The Five Best New Investment Ideas: New Age Paradigms for the Post-MPT World
The 2008 meltdown, and the tech wreck before that, and virtually every other significant market decline have all shown that this "single-number approach" is not inclusively explanatory under all circumstances. In fact, the sudden unexpected rise in correlations as every risk asset plunges down the toilet is probably the biggest reason so many advisors are questioning MPT today.
ERM practitioners model correlations using structural models called copulas. "In non-mathematical language," Miccolis explained, "a copula is a way to capture the entirety of the relationship between two asset classes, during periods of market stress, and a variety of other conditions." To use a simplified example, we know that when equities are in a normal range of behavior, commodities don't move in lockstep with them. But when equities are plunging, we find a much closer relationship. This fluctuating relationship can be graphed, so you can see when the two are highly correlated and when the commodities are providing diversification benefits.
The output can take various forms; one is a scatterplot that shows that, in the past, when equities are in a range of delivering an annual return of 0% to 15%, commodities may be returning in the same range, following a very different return pattern. When equities are in the -20% range, you see commodities and equities moving together in the same direction.
A more complicated New Age Investment model would look not just at current returns and trends, but things that impact both investment categories, like global GDP growth, interest rates and inflation. Miccolis said that when you're attributing behavior to underlying economic conditions, the relationships among asset classes become easier to understand.
Interestingly, since Miccolis came out with his ERM improvements to MPT, a new software product has hit the advisory market which measures the historical, fluctuating correlations between a broad variety of different economic factors and virtually any investment you might include in a client portfolio. The program can even model real-time changes in correlations and the potential impact on client portfolios, and suggest less-risky (or less susceptible to current conditions) alternatives. MacroRisk Analytics , created by a team of widely-published economics professors, looks like the planning profession's answer to Miccolis' New Age Investing proposals.
Anchor dynamic asset allocation to a fixed risk posture
At a recent FPA "Experience" conference, Pinnacle Advisory Group, the Columbia, MD-based planning firm with roughly $1 billion under management, hosted a cocktail reception for conference attendees. How often do you see an advisory firm buying drinks for the other advisors at a national meeting?

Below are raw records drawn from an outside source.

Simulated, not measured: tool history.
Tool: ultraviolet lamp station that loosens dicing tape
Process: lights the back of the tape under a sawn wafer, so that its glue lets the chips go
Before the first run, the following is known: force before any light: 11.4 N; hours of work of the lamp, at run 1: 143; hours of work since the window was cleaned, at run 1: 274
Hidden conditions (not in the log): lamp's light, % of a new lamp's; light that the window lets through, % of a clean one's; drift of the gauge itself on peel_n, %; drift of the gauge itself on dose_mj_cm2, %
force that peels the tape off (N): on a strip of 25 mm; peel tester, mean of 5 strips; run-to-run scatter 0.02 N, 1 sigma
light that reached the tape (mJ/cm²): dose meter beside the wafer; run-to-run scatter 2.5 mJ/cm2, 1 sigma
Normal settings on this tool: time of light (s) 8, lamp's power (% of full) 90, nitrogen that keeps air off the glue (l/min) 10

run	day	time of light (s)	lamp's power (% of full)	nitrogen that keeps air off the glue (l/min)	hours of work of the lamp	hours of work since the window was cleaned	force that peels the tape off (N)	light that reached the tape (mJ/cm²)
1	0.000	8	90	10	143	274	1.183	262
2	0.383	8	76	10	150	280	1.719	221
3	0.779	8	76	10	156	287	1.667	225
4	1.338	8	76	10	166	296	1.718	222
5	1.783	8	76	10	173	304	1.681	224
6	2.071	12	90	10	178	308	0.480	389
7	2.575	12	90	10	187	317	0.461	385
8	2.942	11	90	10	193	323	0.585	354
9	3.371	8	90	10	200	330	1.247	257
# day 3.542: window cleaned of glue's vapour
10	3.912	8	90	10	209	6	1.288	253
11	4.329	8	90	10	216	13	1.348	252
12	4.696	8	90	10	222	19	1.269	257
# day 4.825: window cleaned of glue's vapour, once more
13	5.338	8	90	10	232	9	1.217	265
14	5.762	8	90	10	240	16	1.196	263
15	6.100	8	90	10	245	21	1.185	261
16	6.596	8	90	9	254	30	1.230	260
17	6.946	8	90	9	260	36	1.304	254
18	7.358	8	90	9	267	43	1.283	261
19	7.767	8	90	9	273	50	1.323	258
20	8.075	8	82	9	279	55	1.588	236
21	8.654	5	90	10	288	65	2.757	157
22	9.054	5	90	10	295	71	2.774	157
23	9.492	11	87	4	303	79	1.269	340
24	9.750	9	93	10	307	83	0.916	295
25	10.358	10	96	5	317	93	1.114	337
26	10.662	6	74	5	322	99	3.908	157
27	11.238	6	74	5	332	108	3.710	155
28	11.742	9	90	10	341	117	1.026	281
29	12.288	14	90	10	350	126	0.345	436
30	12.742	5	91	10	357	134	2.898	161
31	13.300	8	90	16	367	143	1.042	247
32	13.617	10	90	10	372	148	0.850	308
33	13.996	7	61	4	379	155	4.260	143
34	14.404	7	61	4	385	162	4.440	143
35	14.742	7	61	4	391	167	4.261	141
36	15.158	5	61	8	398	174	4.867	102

Pinnacle was touting its outsource investment management services, and the company's chief investment officer, Ken Solow, was explaining his firm's unique brand of tactical asset allocation to advisors who were mostly in the "rely-on-intuition-and-read-the- Wall-Street-Journal -more-closely" camp. I had the impression that most of them walked away with a drink in their hand and no idea whatsoever what he described.
Solow's version of New Age investing starts with five model portfolios whose benchmarks are so uncomplicated that your average grade school student could understand them. At the lowest end of the volatility spectrum, the Dynamic Conservative portfolio is benchmarked against a mix of 20% S&P 500 index, 80% Barclay's Global Bonds index. From there, you move up to Dynamic Conservative Growth (45/55), Dynamic Moderate Growth (60/40), Dynamic Appreciation (75/25) and Dynamic Ultra-Appreciation (100% equity).
Around these core strategic models, the firm practices tactical asset allocation in three dimensions. Pinnacle can move in and out of different industry sectors in what appears to be a classic sector rotation methodology, looking at changes in real wages, credit conditions, home sales and jobless claims, manufacturing indices, money supply, TIPS spreads, the yield curve and currency movements and mortgage delinquency rates. The company also looks for market trends using a variety of moving averages and comparisons of macroeconomic drivers. Finally, the investment team looks at valuations compared with historical averages.
However, instead of being tactical around the asset classes – moving from a 60/40 to a 50/50 or 70/30 mix depending on market conditions – Pinnacle focuses on managing the volatility of the portfolio against its benchmarks. Thus, the Dynamic Moderate Growth portfolio, regardless of the actual investments that the management team ultimately assigns to it, must never exceed the volatility of a 60/40 mix of the indices. The Dynamic Appreciation portfolio can stray from the 75/25 asset mix in many directions, but it must not stray from the benchmark's beta.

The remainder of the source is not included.